THESE GUYS TEACH TRADITION AND TRUTH SIMULTANEOUSLY
January 4, 2007
Dear Contra and Diction,
Greetings.
First of all, thanks for coming to my home on New Year’s Eve. Our
visit together is one of the highlights of my year. The holidays
wouldn’t be the same without seeing you guys and having all the laughs
we do, and this year was no exception.
I’m writing this letter to both of you, so that you don’t think I’m
picking on any one of you. I’m picking on you corporately!
I promise you that I didn’t intend to bring up the theological
discussion that blossomed in our living room. I had planned—after
much thought and soul-searching—to give you my book, The Really Bad
Thing About Free Will. I believe that God made the living room
conversation go the direction it went in order to bring some important
issues to light.
If you believe in eternal torment (which you do), and if you make the
people who go there responsible for it—i.e., "it’s their own fault
they’re going to burn in hell forever"— (which you do), then you cannot
avoid the corollary, which is, "it’s my own credit I’m going to heaven."

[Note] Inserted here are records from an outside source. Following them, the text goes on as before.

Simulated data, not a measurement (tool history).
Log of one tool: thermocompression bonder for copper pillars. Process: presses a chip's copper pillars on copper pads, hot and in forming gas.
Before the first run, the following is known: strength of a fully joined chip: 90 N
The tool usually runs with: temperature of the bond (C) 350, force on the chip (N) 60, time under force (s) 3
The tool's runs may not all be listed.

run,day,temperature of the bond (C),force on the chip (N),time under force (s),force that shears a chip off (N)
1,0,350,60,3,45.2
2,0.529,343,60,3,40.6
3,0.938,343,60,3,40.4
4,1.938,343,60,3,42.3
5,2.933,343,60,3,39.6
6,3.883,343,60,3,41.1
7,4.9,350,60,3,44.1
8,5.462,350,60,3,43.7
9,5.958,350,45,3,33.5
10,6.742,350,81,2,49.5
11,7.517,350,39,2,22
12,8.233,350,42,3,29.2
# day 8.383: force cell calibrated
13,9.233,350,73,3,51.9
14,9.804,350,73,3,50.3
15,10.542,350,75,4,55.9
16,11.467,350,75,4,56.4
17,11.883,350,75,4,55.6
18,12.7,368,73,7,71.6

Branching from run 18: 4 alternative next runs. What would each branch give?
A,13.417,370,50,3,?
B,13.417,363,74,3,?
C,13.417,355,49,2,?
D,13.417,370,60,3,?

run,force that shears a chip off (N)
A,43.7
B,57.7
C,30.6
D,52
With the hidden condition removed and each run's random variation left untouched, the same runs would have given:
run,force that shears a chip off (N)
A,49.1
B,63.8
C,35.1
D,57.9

Do you believe it’s your credit? If you truly believe that those
people in hell deserve their punishment, then you cannot avoid
believing—maybe not outwardly but deep in your heart—that you deserve
your salvation. This is known as self-righteousness. It is also known as
salvation by works. The whitewashing of it is known as hypocrisy, or
phariseeism.
You protest. You say that you really do believe that Christ
saved you apart from anything you did. Very well. Then the time has come
in your Christian walk to be honest and face the corollary that those
people you believe are going to suffer in hell for eternity are going
there through no fault of their own. If you become honest enough with
yourselves to acknowledge this, then congratulations (not), you’ve
become a Calvinist. Ready now to escape Calvinism? Excellent. Believe
the truth of the eventual salvation of all.
I know you don’t want to think about any of this, but I think it’s
time for mature analysis. You want to be good stewards for Christ, but
how can you be when you try to believe opposite things about salvation?
How can you be when you attempt to hold mutually exclusive doctrines
about the cross?
Please consider the following contradictions you casually set forth
New Year’s Eve.
Contra, you said these two opposing things:
"I am powerless."
"I am able to respond to Christ’s call."
And these two:
"God is in total control."
"I have free will."
Diction, you said:
"God predestined me."
"I determine my own destiny."
And:
"It’s not my credit I’m going to heaven."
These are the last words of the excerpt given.